Inside the walled fortress we visited the workshop of Sheki’s sole remaining master of this craft. Standing below a picture of his grandfather (the family resemblance was remarkable) the latest generation of the family showed us how the windows are put together, the glass fitting into a framework of grooved wood without nails or glue. The frames are often large and the designs intricate, involving tiny pieces of glass and wood – as many as a thousand per square metre. Each window is designed by the master craftsman – our demonstrator’s father - who supervises the immensely skilful business of cutting the glass and wood.

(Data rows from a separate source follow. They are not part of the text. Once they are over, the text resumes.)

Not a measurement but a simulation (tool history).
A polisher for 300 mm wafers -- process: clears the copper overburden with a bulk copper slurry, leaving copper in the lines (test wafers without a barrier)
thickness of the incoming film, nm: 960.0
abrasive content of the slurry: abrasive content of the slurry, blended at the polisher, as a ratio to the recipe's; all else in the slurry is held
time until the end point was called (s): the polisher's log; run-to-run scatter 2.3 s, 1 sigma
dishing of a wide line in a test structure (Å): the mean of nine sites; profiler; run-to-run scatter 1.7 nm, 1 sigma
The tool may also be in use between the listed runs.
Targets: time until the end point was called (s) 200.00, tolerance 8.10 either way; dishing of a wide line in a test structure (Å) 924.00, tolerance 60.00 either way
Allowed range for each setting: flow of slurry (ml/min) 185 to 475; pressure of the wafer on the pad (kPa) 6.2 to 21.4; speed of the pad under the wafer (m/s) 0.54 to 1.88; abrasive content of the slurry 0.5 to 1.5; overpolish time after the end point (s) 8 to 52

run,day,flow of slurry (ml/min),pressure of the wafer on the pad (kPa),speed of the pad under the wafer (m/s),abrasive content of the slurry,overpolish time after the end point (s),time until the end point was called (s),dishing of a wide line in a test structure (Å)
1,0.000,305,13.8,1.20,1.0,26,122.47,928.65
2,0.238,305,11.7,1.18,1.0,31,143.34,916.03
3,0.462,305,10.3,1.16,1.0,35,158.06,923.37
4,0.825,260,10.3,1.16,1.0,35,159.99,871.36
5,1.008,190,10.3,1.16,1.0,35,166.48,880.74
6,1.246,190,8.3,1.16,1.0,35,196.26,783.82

Putting together a Şǝbǝkǝ window

The handicraft centre within the fort did not detain us long, but at the entrance there was a sweet stall. Sweets are a local specialty, particularly 'halvasi', a variation on baklava. A line of shops specialising in these sweets stood below our caravansary, but we choose to buy ours here - in sealed packages we hoped the halvasi and mindal (nuts in a caramel or sugar coating) would keep until we reached home.

Albanian Temple, Sheki

Also in the grounds is a circular tower, which Yassim described as an Albanian Temple to the sun god, adding that the Russians had added the extra towers to give it a basilica shape and turned it into a church. The 'Caucasian Albanians' - of whom more later - became Christians in the fourth century and the building, though old, did not look quite that old, so I am unsure about this information.

'Albanian' Temple, Sheki

Sheki War Memorial

The old town of Sheki climbs the west side of a narrow valley from the modern town to the fortress. Half way down the valley, on the higher eastern side is the war memorial. As part of the Soviet Union, Azerbaijan became involved in the Second World War in 1941 when the Nazis attacked Soviet Russia with the oil fields of Baku among their main objectives. Several hundred thousand Azeris died during the four years of war, a huge sacrifice for a small country.

War Memorial, Sheki

The site of the memorial also gives a good view over the modern town.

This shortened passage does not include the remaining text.